Lilia: Out of Hand: Materializing the Postdigital currently on view at MAD explores the impact of digital fabrication -- i.e., computer-assisted methods of production -- on contemporary art, architecture, and design. Where did the idea for the exhibition come about?

Ron: The idea for an exhibition on digital fabrication began to gestate in 2010 when I first started at MAD. I had been asked to help organize a show on the work of the French designer Patrick Jouin, and part of that installation included 3D printed furniture, his Solid collection created for Materialise in 2004. Jouin's Solid Chair is widely acknowledged as the first full-scale piece of furniture entirely created through 3D printing as a final product. This was very important, as it marked a concerted shift in thinking from 'rapid prototyping' to '3D printing'. Over the course of that show I came to realize that most of our visitors found the concept and process of 3D printing very intimidating and difficult to understand. If you think back to four years ago the term '3D printing' was not a part of the public's consciousness as it is today. As a museum professional I felt that there needed to be a way to present this and other exciting technological advancements in art and design to an uninitiated public in a more intelligible manner. A year later Out of Hand was conceived to examine the larger trend of computer-assisted fabrication in art, architecture, and design practice. In addition to 3D printing, the show examines computer-controlled milling in which machines precisely remove material from a solid block to reveal a form much like the traditional carving of marble or wood sculpture, and digital weaving and knitting which afforded the opportunity to include fashion.

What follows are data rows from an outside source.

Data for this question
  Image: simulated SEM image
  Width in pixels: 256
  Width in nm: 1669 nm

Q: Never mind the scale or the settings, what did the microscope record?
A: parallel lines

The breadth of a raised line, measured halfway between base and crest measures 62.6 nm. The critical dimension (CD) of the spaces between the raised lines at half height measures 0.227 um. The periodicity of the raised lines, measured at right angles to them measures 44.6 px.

Lilia: As the curator of this exhibition, what are your goals? What would you like visitors to experience and/or learn when visiting this exhibition?

Ron: I want to show that fine craftsmanship and digital fabrication are not mutually exclusive. The extremely talented practitioners represented in this show utilize these tools of the 21st-century to achieve amazing and unexpected results. Many of the objects would have been extremely difficult if not impossible to create even a decade ago. Yet our visitors don't necessarily need to be familiar with the specific technologies that are used in order to appreciate the work for their artistic merit, for their formal and conceptual qualities. Although the machines offer a certain economy in terms of production time, in most cases that is not an important factor in the final piece, which may take months or even years to complete. I also wanted to illustrate that in this short period of time certain aesthetic and conceptual trends have emerged that go beyond the novelty of the technology in and of itself. Just as the machine heralded Machine Art and Streamline Moderne in the 1930s, certain tendencies may be identified in digitally fabricated art, architecture, and design today. For example, in the section titled 'Modeling Nature' organic works by inspired by the growth of bone range from shoes and a chair to a vehicle and a model for a split-level house.

Lilia: In the curator-led tour of the exhibition, you mentioned that the use of digital technologies is only one step in a larger creative process. What other elements of the creative process are important to you as a curator, but also to the audience in order to understand and appreciate the artwork?

Ron: It is important to understand that we are at a point in digital fabrication in which practitioners are combining the different technologies together for greater creative expression, in many cases with more traditional methods of making. For example, Frank Stella began to experiment with 3D printing in the early 2000s in association with his architectural projects. Since 2006 he has used 3D printing to realize dimensional baroque forms that serve as a canvas for hand-painted color. Geoffrey Mann's Shine involves the use of a 3D scanner to capture the reflection of light off of a 19th-century candelabrum. The digital model is then 3D printed in wax, cast in bronze using the lost wax method, and plated in silver to create a ghost-like sculpture of the original. These days the technologies serve the means of the artist, and not the other way around.

Lilia: The exhibition reveals how 3D Printing, CNC machining, and Digital Knitting and Weaving have been integrated into studio practice in different capacities. What other digital technologies are we likely to see integrated into studio practice in the near future?

Ron: Advancements in robotics, as they become more sophisticated, and in the farther future microrobots and nanotechnologies with seamlessly integrated computers. Joris Laarman's Digital Matter project involved a multi-axial robot precisely creating Rococo-style console tables using metal cubes called voxels, or volumetric pixels. The smaller the voxel, the higher-resolution the table. This foreshadows a future in which a set of voxels can be programmed to transform into whatever object you desire, from a car to get you to your destination to a bed at the end of the day, all in harmony with your aesthetic predisposition. Also biotechnology, such as Neri Oxman's Silk Pavilion which combines digital fabrication with nature to direct 6500 silkworms into weaving a monumental silk canopy.

Lilia: "Art" vs. "Design": What are the differences / similarities? Do these differences / similarities apply to Art and Design that involve digital technologies as well?

Ron: Wow, what a question. How much time do you have? In a general sense one can say that the difference between art and design is that art is generated for the personal expression of the artist, and that design is meant to fulfill a functional purpose for a client. What all the works in the exhibition have in common is that the makers maintain the independent vision of the artist, regardless of whether the object has an ultimate practical function. The fact that Out of Hand features sculpture by a photographer, tapestry by a painter, furniture by an architect, and a host of other permutations demonstrates the transdisciplinary artistic culture of today.